Lab 04 - Ridge Lasso Elastic Net

Due: Tuesday 2023-03-14

Getting started

  • Find the lab instructions under the course syllabus on our website bit.ly/sta-363-s23
  • Go to our RStudio Pro workspace and create a new project using my template.

For this assignment, go to RStudio Pro and click:

Step 1. File > New Project
Step 2. “Version Control”
Step 3. Git
Step 4. Copy the following into the “Repository URL”:

https://github.com/sta-363-s23/lab-04-ridge-lasso-elastic.git

Remember to write out your answers in full sentences, do not just rely on the R output

Packages

In this lab we will work with two packages: tidyverse which is a collection of packages for doing data analysis in a “tidy” way and tidymodels for statistical modeling.

If you’d like to run your code in the Console as well you’ll also need to load the packages there. To do so, run the following in the console.

library(tidyverse) 
library(tidymodels)

Note that the packages are also loaded with the same commands in your R Markdown document.

Data

For this lab, we are using a data frame currently in music.csv. This data frame includes 72 predictors that are components of audio files and one outcome, lat, the latitude of where the music originated. We are trying to predict the location of the music’s origin using audio components of the music.

This data frame should be loaded in your RStudio Project when you load your starter files.

Exercises

  1. Set a seed of 7. Split the music data into a training and test set with 75% of the data in the training and 25% in the testing. Call your training set music_train and your testing set music_test. Describe these data sets (how many observations, how many variables).
music <- read_csv("data/music.csv")
  1. We are interested in predicting the latitude (lat) of the music’s origin from all other variables. Using the training data only, examine a visualization of the outcome.

  2. Fit a linear model using least squares on the training set. Report the test root mean squared error obtained.

  3. Fit a ridge regression model on the training set with \(\lambda\) chosen using 10-fold cross validation. Report the \(\lambda\) chosen and explain why. Report the estimated test root mean square error from the cross validation and the test root mean squared error obtained using testing portion of the initially split data frame.

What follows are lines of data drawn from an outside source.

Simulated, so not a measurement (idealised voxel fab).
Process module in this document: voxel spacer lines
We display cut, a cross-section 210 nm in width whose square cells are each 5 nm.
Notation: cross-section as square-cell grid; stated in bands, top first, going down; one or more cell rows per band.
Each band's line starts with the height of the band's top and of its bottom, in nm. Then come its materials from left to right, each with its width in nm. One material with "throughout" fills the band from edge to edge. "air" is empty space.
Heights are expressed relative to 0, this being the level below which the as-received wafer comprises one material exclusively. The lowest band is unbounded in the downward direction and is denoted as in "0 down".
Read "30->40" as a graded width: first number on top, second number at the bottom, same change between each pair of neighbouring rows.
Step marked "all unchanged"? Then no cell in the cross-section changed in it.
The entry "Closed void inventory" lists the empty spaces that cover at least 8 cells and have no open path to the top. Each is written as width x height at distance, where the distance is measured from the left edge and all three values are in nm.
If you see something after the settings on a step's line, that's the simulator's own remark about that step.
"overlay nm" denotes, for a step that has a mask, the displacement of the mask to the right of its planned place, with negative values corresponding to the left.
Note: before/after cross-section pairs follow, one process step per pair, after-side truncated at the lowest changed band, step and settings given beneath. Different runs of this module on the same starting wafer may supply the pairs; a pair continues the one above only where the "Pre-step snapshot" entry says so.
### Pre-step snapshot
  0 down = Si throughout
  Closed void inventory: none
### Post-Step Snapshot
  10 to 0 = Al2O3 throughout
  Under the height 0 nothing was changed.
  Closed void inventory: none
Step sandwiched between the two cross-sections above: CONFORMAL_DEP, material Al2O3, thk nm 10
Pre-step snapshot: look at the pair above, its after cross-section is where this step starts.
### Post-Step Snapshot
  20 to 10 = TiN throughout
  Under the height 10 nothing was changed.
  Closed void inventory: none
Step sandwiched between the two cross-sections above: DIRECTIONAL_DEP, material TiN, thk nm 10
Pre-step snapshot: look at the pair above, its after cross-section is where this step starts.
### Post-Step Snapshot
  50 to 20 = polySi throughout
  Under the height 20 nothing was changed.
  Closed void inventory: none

  4. Using the model chosen above on the training data, which variables were included in the final model?

  5. Fit a lasso model on the training set with \(\lambda\) chosen using cross validation. Report the \(\lambda\) chosen and explain why. Report the estimated test root mean square error from the cross validation and the test root mean squared error obtained using testing portion of the initially split data frame.

  6. Using the model chosen above on the training data, which variables were included in the final model?

  7. Fit an elastic net model on the training set with \(\lambda\) and \(\alpha\) chosen using cross validation. Create a Figure with the estimated test root mean squared error on the y-axis and \(\lambda\) on the x-axis with lines colored by the mixture chosen.

  8. Report the \(\lambda\) that you would choose from the previous exercise and explain why. Report the estimated test root mean square error from the cross validation and the test root mean squared error obtained using testing portion of the initially split data frame.

  9. Using the model chosen above on the training data, which variables were included in the final model?

  10. Comment on the results obtained. How well can we predict the latitude of where the music originated? Is there much difference among the test errors resulting from these four approaches?